The decision, Rodrigue said, was “entirely due to financial considerations.”
The most recent Sunday edition of the PD featured articles — including opinion pieces in the Forum section — from the Washington Post, Los Angeles Times, Chicago Tribune and Associated Press, so there’s still a good deal of coverage from national outlets.
But the loss of the New York Times will be a significant blow, especially for readers who valued the Times’ international reporting and the palace intrigue of the Trump administration written by reporters like Maggie Haberman, not to mention the deluge of #MeToo stories by Jodi Kantor and Megan Twohey last year, which won a Pulitzer Prize in Public Service Journalism.
(A digital-only subscription to the New York Times, for what it’s worth, is $10/month. The Times reported that it now has 2.9 million digital-only subscribers, out of 3.8 million total.)

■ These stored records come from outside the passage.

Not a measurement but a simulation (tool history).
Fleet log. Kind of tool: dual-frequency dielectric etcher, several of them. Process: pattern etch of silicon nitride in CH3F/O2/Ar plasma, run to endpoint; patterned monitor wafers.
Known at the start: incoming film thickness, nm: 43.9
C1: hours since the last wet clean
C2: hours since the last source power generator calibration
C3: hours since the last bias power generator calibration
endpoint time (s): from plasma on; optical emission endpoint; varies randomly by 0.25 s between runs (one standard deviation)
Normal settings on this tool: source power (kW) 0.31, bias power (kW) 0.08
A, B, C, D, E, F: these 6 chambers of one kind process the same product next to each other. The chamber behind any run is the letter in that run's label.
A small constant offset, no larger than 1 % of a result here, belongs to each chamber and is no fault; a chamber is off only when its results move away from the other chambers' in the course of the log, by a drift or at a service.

As recently as last week, when NPR media correspondent David Folkenflik was in Cleveland, Rodrigue has stressed that the Plain Dealer must stay relevant and vital by providing what no other outlet can for its readership. That means, according to Rodrigue, deeply reported local news. This was also more or less the stance of former PD editor Susan Goldberg, and it makes sense.
It’s understood that even the New York Times can’t hold a candle to reporters like Rachel Dissell, John Caniglia, Ginger Christ, Brie Zeltner and Michelle Jarboe (to name a few) when it comes to local beats. It just doesn’t make sense to finance far-flung bureaus in Budapest or Buenos Aires. (THOUGH AGAINST ALL ODDS, SCENE IS CONSIDERING BOTH!)
Rodrigue has cited a figure by the writer James Hamilton that for every dollar invested in investigative reporting, communities reap $100 in benefits. Presumably, given the limited pot of money, Rodrigue wants to ensure that his local reporters aren’t losing resources and intends to prioritize reporting with direct local impacts.
But discontinuing the wire service is no small decision, and it will change the tenor of the print product. It’s even more harmful these days, now that Steve Koff isn’t in D.C. providing original material. Koff was Cleveland.com’s Washington bureau chief and regularly appeared in the print PD. He was among the handful of veteran staffers who accepted voluntary buyouts earlier this year.
The Plain Dealer and Cleveland.com are owned by Advance Publications, which has pursued digital-first strategies at its publications nationwide with mixed results. It’s rare to see reporting from other Advance newspapers — the Oregonian, the Times-Picayune, for example — in the PD, and if reporters at those outlets have been indoctrinated with the same digital priorities as Cleveland.com, it’s not a mystery why. The Advance papers did team up to produce “Guns: An American Conversation,” a special report that appeared in the PD earlier this summer.
Rodrigue has been up front about the paper’s financial challenges at a series of community conversations held at libraries across the region. He’s trying to engage with readers to generate story ideas and flag areas where the paper could be better. He has championed, as in the past, both solutions-oriented journalism and investigative reporting. But he has also said that subscribers bear a greater responsibility for supporting the print product than ever before, given the dramatic losses in ad revenue and the fact that Cleveland.com doesn’t support itself with a paywall of any kind. That discrepancy will get harrier in 2019, when the PD’s union contracts expire.
At the conversation Tuesday, held at Cleveland Public Library’s Lorain Branch — the first 2/3 of which Scene attended — the discontinuation of the New York Times wire subscription did not come up.
This article appears in Aug 8-14, 2018.



You let them off too easily Sam.
The Plain Dealer is depriving all Cleveland area people from the strong journalism of the New York Times.
Rodrigue blames money but I smell a cave-in to conservative interests who don’t want to read especially the strong editorial positions of the Times on President Trump, our national disaster.
Maybe they could use some of the dollars the Newhouse chain got from selling their Superior Ave. headquarters to the city.
This is a shameful act by the PD.
Sam,
I do hope that Scene doesn’t throw scarce dollars down the foreign bureau sink hole.
Jeff
“Honey, I shrunk the Plain Dealer…and now no more New York Times feed, so I’ve shrunk it AGAIN!”
Pretty soon, the PeeDee and SCENE will be the SAME size. This is not a good thing.
Harrier in 2019? Back in the day ( of high school sportswriting), a “harrier” was journalese for a runner on the cross-country team. You probably meant “hairier”…as in “more hairy”…more chilly…more terrifying…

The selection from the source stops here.